For the verbal abuse she aimed at Democrats like Adam Schiff and Dick Durbin was a clear indication that there was really only one viewer with whom the U.S. attorney general seemed to care about.

To most, Tuesday’s hearing was a surreal and dismaying look into how the federal government’s political appointees under a second Trump presidency have become consumed with style over substance, and often seem uninterested or not knowledgable about various aspects of their jobs. That image has been born out over the past nine months by the likes of Kash Patel, Trump’s FBI director, who released misleading and incorrect information in the wake of Charlie Kirk’s shooting and Kristi Noem, the Homeland chief, who couldn’t give an accurate definition of “habeus corpus” when asked during a Senate hearing.

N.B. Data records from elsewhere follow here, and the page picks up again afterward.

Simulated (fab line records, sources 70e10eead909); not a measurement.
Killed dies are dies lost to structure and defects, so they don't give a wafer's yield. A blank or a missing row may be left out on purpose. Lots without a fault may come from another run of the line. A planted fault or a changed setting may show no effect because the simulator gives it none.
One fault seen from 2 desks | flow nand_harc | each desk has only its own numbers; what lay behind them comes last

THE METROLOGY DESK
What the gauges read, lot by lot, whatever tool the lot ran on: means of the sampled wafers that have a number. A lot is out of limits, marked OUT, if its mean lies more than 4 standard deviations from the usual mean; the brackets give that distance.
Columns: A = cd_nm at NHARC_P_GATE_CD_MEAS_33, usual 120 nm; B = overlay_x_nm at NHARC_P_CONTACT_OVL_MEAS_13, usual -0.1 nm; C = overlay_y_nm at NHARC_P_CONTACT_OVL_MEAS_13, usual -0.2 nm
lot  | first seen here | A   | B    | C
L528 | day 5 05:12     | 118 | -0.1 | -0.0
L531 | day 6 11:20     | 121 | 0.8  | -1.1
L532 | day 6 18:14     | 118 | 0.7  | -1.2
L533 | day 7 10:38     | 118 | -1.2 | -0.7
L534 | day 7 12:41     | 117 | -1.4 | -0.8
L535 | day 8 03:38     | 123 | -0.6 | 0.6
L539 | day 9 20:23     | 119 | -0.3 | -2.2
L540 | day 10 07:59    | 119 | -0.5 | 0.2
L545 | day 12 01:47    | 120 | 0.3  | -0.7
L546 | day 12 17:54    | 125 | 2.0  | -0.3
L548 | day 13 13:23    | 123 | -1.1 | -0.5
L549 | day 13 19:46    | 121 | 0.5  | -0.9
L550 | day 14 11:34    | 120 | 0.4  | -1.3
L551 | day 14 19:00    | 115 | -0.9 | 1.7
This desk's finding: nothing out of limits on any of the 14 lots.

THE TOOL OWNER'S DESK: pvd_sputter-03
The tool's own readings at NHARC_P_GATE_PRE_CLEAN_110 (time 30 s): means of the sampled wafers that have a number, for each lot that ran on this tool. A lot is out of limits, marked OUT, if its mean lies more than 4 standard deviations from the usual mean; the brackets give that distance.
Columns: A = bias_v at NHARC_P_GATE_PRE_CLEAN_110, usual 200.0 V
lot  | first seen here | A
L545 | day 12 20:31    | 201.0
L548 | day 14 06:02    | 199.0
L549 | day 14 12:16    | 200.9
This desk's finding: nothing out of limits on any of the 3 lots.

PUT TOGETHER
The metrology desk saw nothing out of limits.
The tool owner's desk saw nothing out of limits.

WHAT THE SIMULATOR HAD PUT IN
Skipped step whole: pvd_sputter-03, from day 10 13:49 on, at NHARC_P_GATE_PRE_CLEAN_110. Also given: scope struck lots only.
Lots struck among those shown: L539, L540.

For Bondi, however, the focus was on scoring political points by attacking Democrats at every conceivable opportunity, especially Schiff, who remains one of her boss’ most hated foes in Washington. She was mildly successful, telling Adam Schiff “if you worked for me, you would’ve been fired,” but appearing to become flustered at other moments when her lack of experience or knowledge of the job was exposed.

“What about the fires in California?” Bondi asked at one point, directing an awkward jab at the senator from California who had led an impeachment proceeding in her boss’ first term, and whom she dubbed a “failed lawyer” as she tossed out increasingly desperate insults.

The attorney general accused senators on the committee of “hating” the president and refused to answer direct questions from several members relating to the actions she was taking at the DOJ. Instead, she played the role of a comms staffer, demanding to know whether Schiff would “apologize” to Donald Trump after he correctly noted that Bondi was engaged in childish behavior throughout the hearing — including near-constant interruptions of senators and leveling personal insults.

Pam Bondi came prepared to spar with Democrats on Tuesday, but less prepared to answer their simple questions (Getty Images)

This was Bondi’s day to prove her worth as a member of the ever-changing inner circle of Donald Trump, where she’s been a fixture for months — even traveling with the president to events like the U.S. Open and the FIFA Club World Cup. For some time, her positioning seemed to be in question thanks to her botched handling of the Epstein files investigation and an unhelpful declaration that files from the case were “on her desk” — but reporting around the DOJ’s handling of the issue and her dust-up with Patel, the FBI director, has largely cooled down.

The Department of Justice sits square in the center of Washington’s attention right now as the agency has seemingly transformed into a political tool under Donald Trump’s second presidency. In recent weeks, a U.S. attorney for the Eastern District of Virginia resigned rather than bring what was argued to be a flimsy and politically-motivated case against New York’s Democratic state AG, only to be replaced by an inexperienced White House aide who then brought a case against former FBI director James Comey, another enemy of Trump’s.

Bondi, in her role as attorney general, plays a unique role in the second Trump administration. News reporting indicates she and her second-in-command, Deputy Attorney General Todd Blanche, have sought to bridge the gap between the president’s aims to wield the agency as a weapon against his enemies with the realities of criminal law.

Pam Bondi and her top deputy Todd Blanche are Donald Trump’s top loyalists at the DOJ, where the prosecution of the president after Jan 6 has become his excuse to direct a campaign of retribution (REUTERS)

Unlike her predecessors in the first Trump administration, she is taking only the most basic steps to concoct excuses for the agency’s new political bent thanks to the political cover the right believes Merrick Garland’s failed attempt to prosecute Donald Trump for the January 6 insurrection now provides.

As she sparred with the likes of Schiff and others, it was clear that Bondi’s only concern now is shoring up her bona fides with Trump as it pertains to taking on Democrats. Comey remains the only target on Trump’s enemies list actually charged by a prosecutor with the Department of Justice with a crime, and the president has already taken to publicly pressuring Bondi to make further strides against the others.

Time will tell if she managed to do that. The president spent the day meeting with Canada’s Prime Minister Mark Carney and hadn’t released a statement praising Bondi on Truth Social by the early evening — though it was possible he simply hadn’t watched clips on TV yet. In general, even with her proven ability to do battle with the president’s foes, she remains in a tight spot: responsible, ultimately, for seeing some of Donald Trump’s outlandish revenge fantasies come to life.